# La pavoni europiccola stuck brew head screws



## Bacms (Jul 25, 2019)

I have picked up a used La Pavoni Europiccola on eBay to try and restore.

I have restore quite a few Gaggias in the past but always wanted to try and restore a La Pavoni.

Unfortunately they always seems to go for quite a lot of money which makes it pretty worthless to try and restore.

Finally something came up that ended up quite low so I decided to take a shot at it and see how it goes. Knowing how simple this machines tend to be I wasn't really expecting this to be too much of a risk. But boy oh boy was I wrong. The machine is marked as been manufactured in December 2010 but at this point the damage with scale and rust is so big I am not really sure whether I will bother to repair it or just sell the parts. I managed to descale most of it and started to disassemble to replace all the seals and gaskets unfortunately when trying to remove the brew head the bolt snapped. Does anyone has any idea/suggestions on how I could try and remove this? I am thinking oil for a few days and then try and grab and rotate them somehow.


----------



## ashcroc (Oct 28, 2016)

Plusgas, heat & cut a slot in the top for a flat head screwdriver.

At worst, you can probaly drill it out carefully but you may need to retap the hole.

Good luck with the refurb if you decide to go ahead. That's some crazy rust for such a new machine.


----------



## Bacms (Jul 25, 2019)

ashcroc said:


> Plusgas﻿, heat﻿ & cut a slot in the top for a flat head screwdriver.
> 
> At worst, you can probably drill it out carefully but you may need to retap the hole.
> 
> Good luck with the refurb if you decide to go ahead. That's some crazy rust for such a new machine.


 I think the refurb it will depend on my success of getting those screws out and the cost of the parts. I do enjoy this sort of thing so as long as it does not work more expensive than buying a second hand machine I may have a go at it.

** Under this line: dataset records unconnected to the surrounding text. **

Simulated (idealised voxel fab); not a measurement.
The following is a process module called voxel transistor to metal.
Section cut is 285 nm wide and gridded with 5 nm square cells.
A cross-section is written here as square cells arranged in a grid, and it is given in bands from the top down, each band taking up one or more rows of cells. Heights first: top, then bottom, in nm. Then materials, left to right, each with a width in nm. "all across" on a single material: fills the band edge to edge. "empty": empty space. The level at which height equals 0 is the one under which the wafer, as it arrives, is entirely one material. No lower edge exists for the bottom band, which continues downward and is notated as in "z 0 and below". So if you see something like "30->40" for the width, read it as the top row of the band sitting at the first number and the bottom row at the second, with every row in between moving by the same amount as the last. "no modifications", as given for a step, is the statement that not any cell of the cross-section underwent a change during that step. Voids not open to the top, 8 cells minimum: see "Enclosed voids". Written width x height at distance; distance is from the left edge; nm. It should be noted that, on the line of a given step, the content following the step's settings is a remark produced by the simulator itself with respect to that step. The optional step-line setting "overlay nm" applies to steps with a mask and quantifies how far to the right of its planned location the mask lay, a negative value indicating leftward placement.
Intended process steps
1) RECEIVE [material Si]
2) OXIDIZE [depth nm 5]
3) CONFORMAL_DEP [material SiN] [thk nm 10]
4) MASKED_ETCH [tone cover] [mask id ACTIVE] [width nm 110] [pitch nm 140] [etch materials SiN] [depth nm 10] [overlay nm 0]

And have to agree on the amount of rust. Don't really understand how someone can take such bad care of something they bought. The rust is terrible there was about a 5mm coffee cake on the bottom of the basket and inside the portafilter, scale several mm deep and to top it off the machine was sent with water on the boiler so I have to wonder for how long it had been sitting there. Anyway rant over.

Thank you for your help, I had never actually used plusgas so will give that a go. Cutting a slot is also a good idea


----------



## lake_m (Feb 4, 2017)

You could also try using an 'easy out' bolt extractor although it looks a bit on the small side.


----------



## joey24dirt (Jan 28, 2017)

lake_m said:


> You could also try using an 'easy out' bolt extractor although it looks a bit on the small side.


Easy-outs... the most falsely advertised tool going 

Good luck with the refurb. Stick with it 

Sent from my iPhone using Tapatalk


----------



## ashcroc (Oct 28, 2016)

Bacms said:


> I think the refurb it will depend on my success of getting those screws out and the cost of the parts. I do enjoy this sort of thing so as long as it does not work more expensive than buying a second hand machine I may have a go at it.
> And have to agree on the amount of rust. Don't really understand how someone can take such bad care of something they bought. The rust is terrible there was about a 5mm coffee cake on the bottom of the basket and inside the portafilter, scale several mm deep and to top it off the machine was sent with water on the boiler so I have to wonder for how long it had been sitting there. Anyway rant over.
> Thank you for your help, I had never actually used plusgas so will give that a go. Cutting a slot is also a good idea


Plusgas is good stuff. It knocks the likes of WD40 & GT85 out of the park. Don't be put off if it takes a few applications. The heat will help it gwt where it needs to be but it'll need reapplying after each cycle.

Another option if you have enough of the stud showing is to file a couple of flats to clamp a pair of mole grips on. 
I've seen a nut welded on too to get a broken exhaust stud out before but that of course, needs a welder.


----------



## lake_m (Feb 4, 2017)

joey24dirt said:


> Easy-outs... the most falsely advertised tool going
> 
> 
> 
> ...


 Our mechies use them, but prefer heat and a bloody big hammer ?


----------



## El carajillo (Mar 16, 2013)

Take care if you try "easyouts" = stud extractors. If the stud /bolt is very tight the extractor will begin to flex. Do NOT force it, if you break the extractor off in the bolt you will not be able to drill it out as they are exceedingly hard. Proceed carefully, use good quality extractors (not cheap ones)


----------